It’s Ja against the world — Frater
BIRMINGHAM, England — “We are here to do our job and we don’t care what anyone else is doing,” is the clear message being sent by Jamaica’s male team captain Michael Frater.
While reminding an international assembly of journalists earlier this week which country had established itself as the sprint capital of the world, Frater said they were not going to be worried about what others, including the Americans, were doing.
At a JAAA/JOA press conference at the Munrow Sports Complex on Tuesday as the Jamaicans finalised their pre-Olympic Games training camp, Frater and female team captain Novlene Williams-Mills faced a number of questions about the American sprinters and 100m runner Justin Gatlin in particular.
Gatling, who came back from a four-year drugs ban last year and ran his personal best 9.80 seconds to win at the US Trials last month, has been quoted extensively in the media as saying he is a gold medal contender for the 100m race at the Olympic Games that gets underway in a few days’ time in London.
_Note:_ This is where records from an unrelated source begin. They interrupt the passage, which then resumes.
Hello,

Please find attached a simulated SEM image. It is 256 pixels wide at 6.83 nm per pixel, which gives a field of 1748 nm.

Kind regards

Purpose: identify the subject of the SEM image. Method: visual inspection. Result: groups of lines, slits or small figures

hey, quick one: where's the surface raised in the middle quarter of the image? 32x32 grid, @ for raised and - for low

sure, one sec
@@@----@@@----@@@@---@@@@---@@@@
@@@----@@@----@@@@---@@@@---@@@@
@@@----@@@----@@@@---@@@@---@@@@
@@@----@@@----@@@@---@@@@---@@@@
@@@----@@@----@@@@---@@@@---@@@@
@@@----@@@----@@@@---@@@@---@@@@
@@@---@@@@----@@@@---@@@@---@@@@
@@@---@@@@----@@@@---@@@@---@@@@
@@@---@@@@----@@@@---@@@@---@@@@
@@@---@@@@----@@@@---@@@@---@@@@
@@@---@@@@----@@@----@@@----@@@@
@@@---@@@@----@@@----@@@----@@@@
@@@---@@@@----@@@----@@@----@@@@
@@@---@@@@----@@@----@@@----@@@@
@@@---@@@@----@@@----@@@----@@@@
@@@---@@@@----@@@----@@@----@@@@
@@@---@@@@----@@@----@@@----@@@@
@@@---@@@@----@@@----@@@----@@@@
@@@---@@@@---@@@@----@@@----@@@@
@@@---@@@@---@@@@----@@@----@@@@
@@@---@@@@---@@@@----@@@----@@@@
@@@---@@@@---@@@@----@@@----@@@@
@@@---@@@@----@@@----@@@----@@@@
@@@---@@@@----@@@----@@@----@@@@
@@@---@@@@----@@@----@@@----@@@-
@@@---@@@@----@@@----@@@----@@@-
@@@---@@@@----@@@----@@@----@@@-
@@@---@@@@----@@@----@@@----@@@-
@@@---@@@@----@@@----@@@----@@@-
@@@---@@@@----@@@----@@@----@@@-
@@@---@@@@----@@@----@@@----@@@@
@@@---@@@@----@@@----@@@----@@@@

“It is what it is,” Frater told one journalist. “He tested positive twice, but there is nothing we can do about that, that’s in the past, it’s just about competing at the highest level for us. We know what we are about and we have done it repeatedly.”
Frater paused, as if searching for more to say before adding: “We are not concerned about Justin Gatling right now, we are here to compete at the highest level and do our best.”
Jamaica, he said, had taken what the American thought was their’s, and as such, “it is us against the world now, everyone is trying to take us down, the mighty US was up there (at the top) but we are there now.
“We have targets on our backs now after what we did in (the 2008 Olympic Games in) Beijing and in the subsequent championships. The US was the sprint kings and we took them down, so we know everyone is coming after us and we are very prepared and are able to handle anything they shoot at us.”
While singling out double world record holder and double Olympic sprint defending champion Usain Bolt, describing him as “something phenomenal” Frater said it was not a one man team. “We have some great guys out there who are competing very well.”